Understanding both perspectives is one challenge. Then there’s the challenge of translating from one perspective to another. Suppose that C and D are talking past each other. Once I’ve figured out D’s perspective, I cannot simply inhabit it and speak to C from that perspective in order to explain it. That’s what D has been doing all along, and it hasn’t worked!
Suppose that from listening to C and D argue about something that has to do with the Moon, I’m starting to get the sense that D thinks about the Moon as food that you can eat. Now it might be that my mind, anchored in a perspective where the Moon is a piece of rock, immediately rejects this – no you can’t eat the Moon, that’s nonsense. And C’s mind is doing that very same act of immediate rejection.
But if I allow my mind to come loose from that perspective and suspend that objection for a moment, then it might occur to me that “eating the Moon” would make sense if D was actually referring to Moon Cheese. And then with the hypothesis of “when D says Moon, they mean a type of cheese”, suddenly everything snaps into place and makes logical sense.
If I now try to translate to C, I need to stay mostly in D’s perspective to see why their words make sense, while also letting in enough of C’s perspective to see what things don’t make sense to them and what I need to explain.
Sometimes I let in too much of C’s perspective, with the result that D’s perspective in my mind collapses, replaced by C’s. Just as I’m explaining that “when D says this, they mean that they intend to eat the Moon”, I snap back into seeing the Moon as a big rock, and my explanation stops making sense to me. Then I have to pause and bring myself back to D’s perspective.
But if I don’t let in enough of C’s perspective, then I can’t do the translation. If it seems obvious to me that of course you can eat the Moon – and I slip into D’s mindset where “by the Moon, I mean Moon Cheese” becomes so obvious as hardly be worth saying – then C will just find my explanation nonsensical (because of course you can’t eat the Moon, rocks are not edible and it’d be too big for anyone to eat anyway).
Usually what I try to do is to convey a view under which D’s words make sense, and encourage C to try it on. “Look at what they said from this perspective, and now everything makes sense, doesn’t it?”

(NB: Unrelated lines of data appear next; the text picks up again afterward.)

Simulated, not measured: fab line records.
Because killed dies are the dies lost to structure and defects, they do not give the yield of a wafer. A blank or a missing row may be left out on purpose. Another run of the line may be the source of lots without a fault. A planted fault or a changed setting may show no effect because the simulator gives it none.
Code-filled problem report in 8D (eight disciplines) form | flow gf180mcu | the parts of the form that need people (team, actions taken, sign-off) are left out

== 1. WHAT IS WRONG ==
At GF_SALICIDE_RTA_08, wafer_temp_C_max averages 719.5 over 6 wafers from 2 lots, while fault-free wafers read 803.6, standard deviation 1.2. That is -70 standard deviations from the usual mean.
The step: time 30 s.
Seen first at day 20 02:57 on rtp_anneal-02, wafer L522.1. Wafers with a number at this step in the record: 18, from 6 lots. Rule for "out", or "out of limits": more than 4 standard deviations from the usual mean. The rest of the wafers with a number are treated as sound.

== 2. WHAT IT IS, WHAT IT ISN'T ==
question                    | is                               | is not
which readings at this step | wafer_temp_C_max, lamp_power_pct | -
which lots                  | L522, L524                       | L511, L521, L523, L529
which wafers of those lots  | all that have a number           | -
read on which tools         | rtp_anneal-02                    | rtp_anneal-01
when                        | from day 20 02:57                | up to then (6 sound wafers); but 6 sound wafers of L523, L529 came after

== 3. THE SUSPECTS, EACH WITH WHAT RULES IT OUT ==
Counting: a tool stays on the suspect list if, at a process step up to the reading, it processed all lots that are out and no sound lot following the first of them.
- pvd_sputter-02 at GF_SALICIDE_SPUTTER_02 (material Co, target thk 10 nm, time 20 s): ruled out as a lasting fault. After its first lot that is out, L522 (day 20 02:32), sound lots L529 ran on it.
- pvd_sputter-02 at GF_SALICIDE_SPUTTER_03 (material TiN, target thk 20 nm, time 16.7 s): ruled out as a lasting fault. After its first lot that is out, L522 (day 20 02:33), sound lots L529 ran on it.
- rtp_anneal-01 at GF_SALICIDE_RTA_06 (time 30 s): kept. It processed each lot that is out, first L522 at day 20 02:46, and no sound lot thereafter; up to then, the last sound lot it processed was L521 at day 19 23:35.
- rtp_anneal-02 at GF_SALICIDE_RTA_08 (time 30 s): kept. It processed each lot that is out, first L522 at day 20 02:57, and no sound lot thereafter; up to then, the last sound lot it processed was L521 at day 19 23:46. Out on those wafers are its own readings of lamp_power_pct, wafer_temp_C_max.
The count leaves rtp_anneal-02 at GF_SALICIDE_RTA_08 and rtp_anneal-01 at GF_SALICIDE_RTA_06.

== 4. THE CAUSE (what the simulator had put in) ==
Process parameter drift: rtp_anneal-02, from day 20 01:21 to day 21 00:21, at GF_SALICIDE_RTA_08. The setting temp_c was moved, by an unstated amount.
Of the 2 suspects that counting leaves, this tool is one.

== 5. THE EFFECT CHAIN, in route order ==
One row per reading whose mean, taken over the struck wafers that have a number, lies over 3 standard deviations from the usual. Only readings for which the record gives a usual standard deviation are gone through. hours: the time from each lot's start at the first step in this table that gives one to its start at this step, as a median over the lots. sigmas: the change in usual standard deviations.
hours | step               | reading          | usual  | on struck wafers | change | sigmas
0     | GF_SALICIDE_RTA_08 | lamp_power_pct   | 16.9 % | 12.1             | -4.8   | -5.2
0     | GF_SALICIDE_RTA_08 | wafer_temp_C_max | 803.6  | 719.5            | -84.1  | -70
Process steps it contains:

Sometimes that leads to a breakthrough of mutual understanding. At other times C seems incredulous and doesn’t want to accept the other perspective. Sometimes I myself actually failed to understand what D meant. But usually at least D is happy for finally having been understood, even if C still doesn’t get it.
When C expresses doubts, it’s often like they can kind of grasp the idea intellectually, but they still lack the key intuition that makes the thing *really* make sense. Their response is more like “Well I can kinda see that story if I squint, but still, huh? I don’t really see how that makes sense.”
That’s a little frustrating to me. The thing feels so perfect and logical in my mind, but C still doesn’t really get it. Possibly I could help them out if we continued talking, but often everyone is pretty exhausted at this point and D finally feeling like they were heard resolves enough tension that people can agree to move on. And often D is sufficiently relieved and grateful that it feels worth it anyway, even if it’s a little bittersweet.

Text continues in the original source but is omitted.